The part of the curve inside the circle can be expressed as $y=-\sqrt{1-x^2}\sin{(n\arccos{x})}$. So

$$L=\lim\limits_{n\to\infty}\prod\limits_{k=1}^n \int_{\cos{\frac{k\pi}{n}}}^{\cos{\frac{(k-1)\pi}{n}}}\sqrt{1+\left(n\cos{(n\arccos{x})+\frac{x\sin{(n\arccos{x})}}{\sqrt{1-x^2}}}\right)^2}dx$$

I do not know how to evaluate this limit. I tried taking the log of the product, without success. I tried to approximate each integral as areas of triangles (hoping that that approximation would become equality with the limit) and a rectangle at the bottom, multiplying each triangle's area by $\frac{4}{\pi}$ (which is the ratio of areas under sine or cosine to the area of an inscribed triangle), but that resulted in a different limit.

EDIT

Further numerical analysis strongly suggests that $L=\frac{8}{e}$. I noticed that when $n$ doubles, the ratio of the two products is a certain number (which is close to $1$), and when $n$ is doubled again, the ratio's distance to $1$ is approximately halved. So then I projected that the product indeed approaches $\frac{8}{e}$. (I don't have Mathematica; anyone who has it is welcome to confirm this.)
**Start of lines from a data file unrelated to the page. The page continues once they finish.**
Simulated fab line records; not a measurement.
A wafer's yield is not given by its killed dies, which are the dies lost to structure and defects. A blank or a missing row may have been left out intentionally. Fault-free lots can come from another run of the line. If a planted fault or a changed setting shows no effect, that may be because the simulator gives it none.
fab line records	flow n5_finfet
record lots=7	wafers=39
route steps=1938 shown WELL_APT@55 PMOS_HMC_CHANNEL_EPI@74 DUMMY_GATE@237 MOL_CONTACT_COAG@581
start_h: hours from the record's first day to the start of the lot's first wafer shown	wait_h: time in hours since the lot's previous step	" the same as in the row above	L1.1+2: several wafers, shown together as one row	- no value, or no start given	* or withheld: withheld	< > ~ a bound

I have simplified the expression of $L$. Letting $x=\cos{\frac{u}{n}}$, and ignoring the $1$ in the $\sqrt{1+(...)^2}$ (I think this is OK since $n\to\infty$), we get

$$L=\lim\limits_{n\to\infty}\prod\limits_{k=1}^n \int_{k\pi}^{(k-1)\pi}\sqrt{\left(n\cos{u}+(\sin{u})\cot{\frac{u}{n}}\right)^2}\left(-\frac{1}{n}\sin{\frac{u}{n}}\right)du$$

$$\space{}=\lim\limits_{n\to\infty}\prod\limits_{k=1}^n \int_{(k-1)\pi}^{k\pi}\left|(\cos{u})\sin{\frac{u}{n}}+\frac{1}{n}(\sin{u})\cos{\frac{u}{n}}\right|du$$

So why is this equal to $\frac{8}{e}$ ?

Answer 1

This question is closely related to computing the discriminant of Chebyshev polynomials of the second kind, found in literature (e.g., see G. Szegő Orthogonal polynomials, theorem $6.71$).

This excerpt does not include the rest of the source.